Zoltan: all changes merged we have a single commit on the main, if we want to keep the history can merge from the branch
chai: there are multiple PRs over time that caused the issue in the queue, because reviewers did not know in which order to review, so atomicity preferred
… the second issue is the ongoing updates to align with WebIDL conventions, important for the overall pipeline, also important for other upcoming changes
… want to have these changes settled on the doc once for all, because subsequent changes need to align with these convention
… once this is merged, is this all settled for conventions and for style?

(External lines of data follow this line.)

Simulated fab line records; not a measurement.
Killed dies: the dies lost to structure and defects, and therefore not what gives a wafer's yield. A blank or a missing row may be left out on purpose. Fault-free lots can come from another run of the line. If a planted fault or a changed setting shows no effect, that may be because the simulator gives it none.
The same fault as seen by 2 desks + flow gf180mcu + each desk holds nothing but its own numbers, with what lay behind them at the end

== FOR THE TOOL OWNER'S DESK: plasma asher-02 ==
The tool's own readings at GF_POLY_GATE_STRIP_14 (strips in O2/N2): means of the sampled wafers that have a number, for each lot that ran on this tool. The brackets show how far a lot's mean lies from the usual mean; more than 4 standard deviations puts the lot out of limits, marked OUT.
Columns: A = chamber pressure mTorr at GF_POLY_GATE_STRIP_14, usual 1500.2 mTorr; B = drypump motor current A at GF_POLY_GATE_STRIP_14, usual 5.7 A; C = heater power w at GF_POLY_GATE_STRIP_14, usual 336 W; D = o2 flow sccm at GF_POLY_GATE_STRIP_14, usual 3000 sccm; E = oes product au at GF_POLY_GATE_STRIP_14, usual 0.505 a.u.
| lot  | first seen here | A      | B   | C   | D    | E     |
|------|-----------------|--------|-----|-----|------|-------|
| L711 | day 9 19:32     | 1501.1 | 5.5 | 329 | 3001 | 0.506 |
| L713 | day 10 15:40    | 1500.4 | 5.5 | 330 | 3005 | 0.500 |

… once WebIDL conventions updates are done, any subsequent change will be more specific, correct?
Zoltan: correct
… that is why we stay a bit longer on the integration branch to ensure we meet the editorial quality expectations wrt conventions
chai: once done we abandon the integration branch?
Zoltan: correct
chai: sounds good
Zoltan: this does not stop main branch from advancing, I will track main
chai: we should try to apply the new conventions asap
Zoltan: only open is external review, otherwise we're good
chai: would like to review the content in the integration branch and merge it into main in a one commit everything squashed into one commit
<ningxin_hu> +1
ningxin_hu: +1 to what chai said
Summer break
anssik: we'll take a break in July and will resume our WG calls 10 August.
… GH remains open 24/7 and welcomes your contributions while the meetings are on a pause.
… Thanks for the amazing first half of 2023! We've achieved a lot, published a CR, grew our group, advanced implementations. And the second half looks even more exciting!